Pho of Love

Meet Mrs. Rochom:

She's the one in the middle between her two teenaged daughters.

She’s the one in the middle between her two teenaged daughters.

Mrs. Rochom (who’s first name I can neither spell nor pronounce) possesses a love that transcends language barriers. Each time I visit her house to talk about her daughter’s progress in school, she motions me to sit on the couch, insists that I take a bottle of water and a donut from the factory she works in (or a box of donuts), and then sits herself down the floor in front of me and spends the next half hour trying to express her gratitude and hope with the few English words that she knows.

Sometimes she tries to tell me stories from her home in Vietnam. She brings out laminated pictures–precious pieces of her childhood. She talks in broken sentences about how she was just a teenager when she got married and how she’s so excited that her girls have the chance at an education before having families of their own.

By the time I leave her house, she’s given me another bottle of water for the road and either donuts from her place of work or cleaning supplies from her husband’s place of work (another factory).

Then one day, she came into our school and insisted that she wanted to make lunch for everyone as a way to thank us. “One7 help my girl… they help my family… I make lunch here. Monday.”

So on Monday, we had a traditional Vietnamese lunch: pho soup with egg rolls on the side.


Tri and Kiet helped Mrs. Rochom serve egg rolls, rice noodles (for the pho), and salad (also for the pho) to our students. On the right, the student’s respective home countries are Thailand, Mexico, and Iraq, front to back.

It was my first time eating pho soup. I needed some instruction on how to do it properly. The girls put salad on my plate made with lettuce, cilantro, bean sprouts, and cucumber; and  rice noodles in my bowl. Mrs. Rochom poured the soup broth, meat, and quail eggs over the noodles. There was also fish sauce, sugar, and Sriracha sauce to go on top. “You can eat the salad on the plate or mix it with the soup,” Tri said. This little fact shed a lot of light on how our Vietnamese students eat salad and soup at school–they always insist on mixing their salad in with the soup, or even into their pasta dishes.

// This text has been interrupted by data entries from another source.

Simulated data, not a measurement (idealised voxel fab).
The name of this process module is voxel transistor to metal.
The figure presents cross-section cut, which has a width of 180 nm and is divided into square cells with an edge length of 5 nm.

mmm. Quail eggs and various types of meat over rice noodles!

The soup was delicious! But also required a napkin.

Mrs. Rochom spent the lunch hour running around the room with more to fill people’s bowls and saying “Thank you, teacher.” ever time she passed me. She kept insisting that we take more and brought by every option to offer another helping. In very few words, she showed a heart full of love and thanksgiving to a room full of hungry girls and women.

Offering Everything

I once met a man named Jason on a lonely downtown street in the middle of the night. In a time when I needed someone and had no one, he reminded me that God is always there.

I sat on the wrong side of a heavy barrier chain, which was meant to keep people a few steps away from the river in Wilmington, North Carolina. I wasn’t going to try anything. I just wanted to be close to the water and watch the currents. Like, real close. The town was dead quiet. The only living thing I saw was a rat that ran over my foot without giving me a second’s thought. I had kind’a hoped it’d stay. Anything to make me fell less alone.

Jason shuffled cautiously towards me from the street behind. “Are you alright?” He asked. “You’re not gonna jump are you? You’re awfully close to that ledge.”

I stood up and looked him over. He was bony, dirty, and disheveled. His clothes hung off of him like sheets on a wire.

I had seen him just a few nights before. I had watched him beg a man for some money. He explained that he was trying to find work and had even asked a store if he could clean their windows for some food. But they had thrown him out. The man had turned him away. So I had offered him some money, but he politely refused to take it and in a gentlemanly gesture said, “I’m not going to take money from a lady.”

Here he was again with his hands stretched out–not to beg for help, but to offer it. Without getting too close to me, he asked me to step back over the chain and away from the edge. I did. The irony of this scrawny, homeless man trying to help me was overwhelming. He had nothing, but he knew what I needed. We hugged. His ribs stabbed me and his shoulder blades pressed on my arms. He felt fragile.

He told me his name and we started talking. He said he used to live further north, but then his wife divorced him. He moved to Wilmington to get a new start, but couldn’t find work and had soon lost his home. The night that I first saw him, he was arrested for begging–a controversial new law to keep tourists happy. This night at the river was his first night out of jail and back on the streets–just in time to be a friend to someone who needed one.

He never asked me for money, but I offered it to him again. This time he took it gratefully and said he was going to find a homeless shelter. That was the last time I saw Jason–the man who reached out to me in my time of need and offered the only thing he had.